Brooklyn is either sweet on the Domino development plan — or pushing a no-sugar diet.
Two Trees Management Co.’s distinctive new renderings for the conversion of the Williamsburg site drew cheers from backers who say the artsy architecture will create a vibrant and bustling waterfront community, and harsh words from critics who claim the strangely shaped structures are just the next step in the neighborhood’s march to gentrification.
Assemblyman Joe Lentol (D–Williamburg) and William Harvey, creator of the nascent North Brooklyn Creative Economy Zone — who are both on a list of approved sources distributed by Two Trees — each called this reporter and gave similarly-worded praise for the project.
“It’s inventive and so much better than the original Domino plan, which was not innovative at all,” said Lentol. “It was very paint-by-the-numbers.
“It’s a world-class plan that incorporates significant amount of space for the creative economy that will benefit North Brooklyn,” said Harvey. “The [Community Preservation Corporation Resources] was unimaginative and design-by-numbers.”
Both said the billion-dollar plan — which calls for four rental towers, a waterfront park, and a public square around the landmarked Domino refinery building — would help squelch rising rents in Williamsburg.
“This is going to be about the law of supply and demand,” said Lentol. “There is a need for residential housing.”
“It’s about supply and demand,” said Harvey. “If we have a bigger supply, it should mitigate prices.”
But project opponents said the SHoP Architects’ proposal for Dubai-style high-rises, decked out with prominent holes in the center of the buildings, is a sign that Williamsburg’s transition from bohemian to upscale is nearly complete.
“It is now easier than ever for the financiers who will soon make up the bulk of the residents of Williamsburg’s waterfront to land their hovercrafts inside of their be-holed condominium tower,” quipped Gawker scribe Hamilton Nolan.
Neighborhood landlord Stephanie Eisenberg, a vocal opponent of the original plan, said she has just as much apprehension about the Two Trees proposal, which calls for 2,284 apartments, 660 of them charging below-market-rate rents.
“It’s a socio-economically segregated community,” said Eisenberg, who once suggested turning the Domino refinery into a museum. “It’s dead. It’s boring.”
Community merchants are excited about any development at the former sugar factory, with Aurora Ristorante general manager Damien Graef saying he would support “anything that brings more people west of Bedford [Avenue],” and Main Drag Music owner and founder Karl Myers calling it “a step forward for the neighborhood” that could lead him to carry more high-end products that would cater to the new tenants.

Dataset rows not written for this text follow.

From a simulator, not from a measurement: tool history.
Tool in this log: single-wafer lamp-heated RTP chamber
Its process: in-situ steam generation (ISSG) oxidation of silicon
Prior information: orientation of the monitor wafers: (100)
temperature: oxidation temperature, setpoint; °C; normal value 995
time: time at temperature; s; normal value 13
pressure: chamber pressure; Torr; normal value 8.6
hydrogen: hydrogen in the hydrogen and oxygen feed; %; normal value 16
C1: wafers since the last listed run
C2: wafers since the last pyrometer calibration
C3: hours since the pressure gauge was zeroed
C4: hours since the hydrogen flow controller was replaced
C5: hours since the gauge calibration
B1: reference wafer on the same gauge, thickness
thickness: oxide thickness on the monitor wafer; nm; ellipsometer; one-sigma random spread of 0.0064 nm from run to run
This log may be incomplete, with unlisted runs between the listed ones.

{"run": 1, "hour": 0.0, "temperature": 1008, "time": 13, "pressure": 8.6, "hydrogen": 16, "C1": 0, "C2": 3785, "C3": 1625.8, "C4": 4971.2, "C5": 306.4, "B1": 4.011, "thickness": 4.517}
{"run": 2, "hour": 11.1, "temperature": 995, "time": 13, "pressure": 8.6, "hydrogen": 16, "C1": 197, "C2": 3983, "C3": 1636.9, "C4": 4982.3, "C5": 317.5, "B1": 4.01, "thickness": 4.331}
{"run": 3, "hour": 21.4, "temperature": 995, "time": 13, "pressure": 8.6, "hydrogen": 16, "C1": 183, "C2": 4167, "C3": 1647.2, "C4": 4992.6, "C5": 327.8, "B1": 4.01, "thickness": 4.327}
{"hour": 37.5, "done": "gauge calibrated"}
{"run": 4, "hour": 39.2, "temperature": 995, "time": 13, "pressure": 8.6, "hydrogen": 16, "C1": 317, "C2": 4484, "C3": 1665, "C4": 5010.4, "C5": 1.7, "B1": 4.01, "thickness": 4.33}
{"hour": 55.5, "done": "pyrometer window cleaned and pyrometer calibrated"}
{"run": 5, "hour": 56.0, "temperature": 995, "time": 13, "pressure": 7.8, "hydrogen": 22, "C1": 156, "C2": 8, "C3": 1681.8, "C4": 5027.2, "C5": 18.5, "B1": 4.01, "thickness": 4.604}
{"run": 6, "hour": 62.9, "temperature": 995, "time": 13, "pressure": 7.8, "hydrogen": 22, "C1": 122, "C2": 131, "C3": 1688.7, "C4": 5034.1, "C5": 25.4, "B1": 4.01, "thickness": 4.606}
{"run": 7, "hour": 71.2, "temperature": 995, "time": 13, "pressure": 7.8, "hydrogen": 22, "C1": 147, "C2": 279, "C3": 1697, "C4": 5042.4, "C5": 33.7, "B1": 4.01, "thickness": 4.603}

Councilman Steve Levin (D–Williamsburg) — a long-time foe of the original Domino plan who gave the now-scrapped proposal his blessing after convincing builders to shave six stories from its tallest towers — said he finds the new design “ambitious and interesting” and is happy about increased office and green space, but is reserving judgement for now.
“It’s a very big project and there’s plenty to work through,” said Levin.